Photo by Jena Karmali

Maintain Your Hardware

1) Grease moving parts at least once a week. Be sure to put a few drops on your chain, as well as some on your brake levers, brake calipers, shifters, and derailleurs where the cable attaches. Be careful not to get grease on your brake pads —it’ll reduce your braking power. If this does happen, clean the brake pads with rubbing alcohol.

Park It In The Driveway

2) Leave your bike outside. The salt on the roads will cause rust much faster if you constantly bring your bike from your warm apartment out onto the cold street and vice versa, because the metal will expand and contract, allowing the salt to work its way in.

DIY De-Icing

3) Carry a lighter or alcohol-based hand sanitizer to defrost your lock. If water gets into the lock mechanism, you need a way to get the ice out and your key in.

Photo by Jaime-Kristal Lott

Be a Wind Warrior

4) Dress appropriately. You’ll sweat, so you can wear less than you’d need to if you were just standing around at a bus stop, but you’ll be moving faster, so you need to protect yourself from the wind. The combination of ski goggles, a toque, and a face mask works well.  Rain pants made from a breathable material are a good idea too, because there’s a lot of crud on the ground at this time of year.

Choose Your Ride Wisely

5) Ride a single-speed or a fixed-gear; the less moving parts the bike has, the less you need to maintain.  A single-speed bike has one chainring at the front and one cog at the back. The cog is attached to a freewheel, allowing you to coast. Even better for winter, however, is a fixed-gear, where the cog has no freewheel and is instead directly connected to the rear hub, which means that as long as the wheel is turning, the pedals are turning.

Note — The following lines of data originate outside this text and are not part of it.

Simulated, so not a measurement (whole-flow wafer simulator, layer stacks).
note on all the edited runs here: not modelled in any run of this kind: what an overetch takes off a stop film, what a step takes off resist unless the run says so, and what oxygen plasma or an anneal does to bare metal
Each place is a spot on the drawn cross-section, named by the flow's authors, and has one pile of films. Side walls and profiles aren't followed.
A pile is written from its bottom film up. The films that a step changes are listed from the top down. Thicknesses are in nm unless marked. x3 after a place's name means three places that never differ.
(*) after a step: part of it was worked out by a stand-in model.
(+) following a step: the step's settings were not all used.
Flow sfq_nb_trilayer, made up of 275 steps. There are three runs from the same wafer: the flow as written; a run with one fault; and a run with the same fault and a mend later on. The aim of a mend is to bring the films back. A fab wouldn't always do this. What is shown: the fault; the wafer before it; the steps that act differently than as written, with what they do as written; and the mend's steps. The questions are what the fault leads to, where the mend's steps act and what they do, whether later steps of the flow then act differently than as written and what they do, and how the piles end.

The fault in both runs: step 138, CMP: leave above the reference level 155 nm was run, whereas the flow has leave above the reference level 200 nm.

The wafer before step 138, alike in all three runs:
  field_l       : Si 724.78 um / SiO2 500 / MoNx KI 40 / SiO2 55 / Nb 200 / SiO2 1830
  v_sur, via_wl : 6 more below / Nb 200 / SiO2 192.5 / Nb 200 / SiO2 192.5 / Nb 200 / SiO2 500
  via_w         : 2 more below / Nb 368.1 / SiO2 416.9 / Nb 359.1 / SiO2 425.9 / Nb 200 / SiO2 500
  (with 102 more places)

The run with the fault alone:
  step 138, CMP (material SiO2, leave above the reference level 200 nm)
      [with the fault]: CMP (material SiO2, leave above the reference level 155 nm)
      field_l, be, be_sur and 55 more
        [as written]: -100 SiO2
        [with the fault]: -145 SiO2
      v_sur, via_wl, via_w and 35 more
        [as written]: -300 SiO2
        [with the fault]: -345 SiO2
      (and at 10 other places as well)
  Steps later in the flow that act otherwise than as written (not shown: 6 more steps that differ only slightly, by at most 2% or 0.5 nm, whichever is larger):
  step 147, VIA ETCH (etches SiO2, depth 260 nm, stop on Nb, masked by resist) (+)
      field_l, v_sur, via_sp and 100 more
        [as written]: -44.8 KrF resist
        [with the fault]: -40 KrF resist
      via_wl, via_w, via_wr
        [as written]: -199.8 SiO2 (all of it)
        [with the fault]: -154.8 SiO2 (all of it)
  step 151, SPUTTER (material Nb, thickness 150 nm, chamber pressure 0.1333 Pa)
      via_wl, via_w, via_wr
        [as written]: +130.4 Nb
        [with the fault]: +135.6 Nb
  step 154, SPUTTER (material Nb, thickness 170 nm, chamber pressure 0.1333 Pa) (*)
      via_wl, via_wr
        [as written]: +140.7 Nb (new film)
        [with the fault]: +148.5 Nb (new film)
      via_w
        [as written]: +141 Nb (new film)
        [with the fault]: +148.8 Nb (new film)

One benefit is that you can slow down by resisting the forward motion of the pedals with your legs if your brakes get jammed up with snow or ice. Additionally, you are directly connected to the rear wheel, which gives you better traction in the snow.  That said, it takes a while to learn to ride a fixed-gear, because you can’t coast, so practice on a quiet street. On the plus side, if you fall, snow is soft!